Ya, I think there's probably a bug somewhere around there: maybe this,
or maybe reusing hi-parts, or something. It's pretty close to the
release, so let's hold off on this one until we have time -- Nelson and
I are still trying to figure out this PC-relative GP SHN_ABS stuff...
>
> On Tue, Jun 27, 2023 at 8:47 PM Die Li <lidie@eswincomputing.com> wrote:
>>
>> Consider the following test:
>>
>> //test.c file
>>
>> struct Person {
>> char name[20];
>> int age;
>> int nation;
>> int hobby[100];
>> };
>>
>> int global_var;
>> int global_array[920];
>> struct Person person;
>>
>> int main() {
>> global_var = 3;
>> global_array[365] = 16;
>> sprintf(person.name, "Lee");
>> person.age = 27;
>> person.nation = 77;
>> return 0;
>> }
>>
>> Cflags:
>> -Xlinker --relax
>>
>> Link relaxation can be turned on by the above option, and in fact
>> is turned on by default. After compiling, linking, and disassembling
>> the test files, there are the following results:
>>
>> Before this patch:
>> Disassembly of section \.text:
>> 0+[0-9a-f]+ <main>:
>> .*:[ ]+[0-9a-f]+[ ]+sw[ ]+[0-9a-f]+,gp,\-[0-9]+ # [0-9a-f]+ <global_var>
>> .*:[ ]+[0-9a-f]+[ ]+c\.lui[ ]+.*
>> .*:[ ]+[0-9a-f]+[ ]+addi[ ]+[0-9a-f]+,[0-9a-f]+,[0-9]+ # [0-9a-f]+ <global_array>
>> .*:[ ]+[0-9a-f]+[ ]+c\.lui[ ]+.*
>> .*:[ ]+[0-9a-f]+[ ]+addi[ ]+[0-9a-f]+,[0-9a-f]+,[0-9]+ # [0-9a-f]+ <person>
>>
>> After this patch:
>> Disassembly of section \.text:
>> 0+[0-9a-f]+ <main>:
>> .*:[ ]+[0-9a-f]+[ ]+sw[ ]+[0-9a-f]+,gp,\-[0-9]+ # [0-9a-f]+ <global_var>
>> .*:[ ]+[0-9a-f]+[ ]+addi[ ]+[0-9a-f]+,gp,\-[0-9]+ # [0-9a-f]+ <global_array>
>> .*:[ ]+[0-9a-f]+[ ]+addi[ ]+[0-9a-f]+,gp,\-[0-9]+ # [0-9a-f]+ <person>
>>
>> After applying this patch, both array element and structure member
>> accesses have been optimized. In fact, for both array elements and
>> structure members, access is based on the data and the base address
>> of the structure, which is the address of the first member of the
>> array or structure. However, current linker takes into account the
>> size of arrays and structures when performing GP-relative addressing.

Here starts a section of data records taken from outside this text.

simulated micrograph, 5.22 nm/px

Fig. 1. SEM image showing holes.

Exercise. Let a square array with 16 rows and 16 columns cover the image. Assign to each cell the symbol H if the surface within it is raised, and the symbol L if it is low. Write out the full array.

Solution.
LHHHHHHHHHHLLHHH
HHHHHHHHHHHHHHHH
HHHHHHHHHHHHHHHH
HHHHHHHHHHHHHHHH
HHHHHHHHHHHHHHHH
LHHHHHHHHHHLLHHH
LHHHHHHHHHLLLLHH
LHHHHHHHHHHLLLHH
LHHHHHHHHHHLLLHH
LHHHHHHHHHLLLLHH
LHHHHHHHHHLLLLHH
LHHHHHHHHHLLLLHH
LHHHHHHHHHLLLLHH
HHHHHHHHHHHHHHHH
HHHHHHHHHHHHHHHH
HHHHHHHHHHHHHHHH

>> As a result, some array and structure bases within the GP-relative
>> addressing range cannot benefit from relaxation optimization. This
>> patch resolves this issue.
>>
>> Signed-off-by: Die Li <lidie@eswincomputing.com>
>>
>> ChangeLog:
>>
>> * bfd/elfnn-riscv.c (_bfd_riscv_relax_section): Update reserve_size.
>> * ld/testsuite/ld-riscv-elf/ld-riscv-elf.exp: New test entry.
>> * ld/testsuite/ld-riscv-elf/gp-relax.d: New test.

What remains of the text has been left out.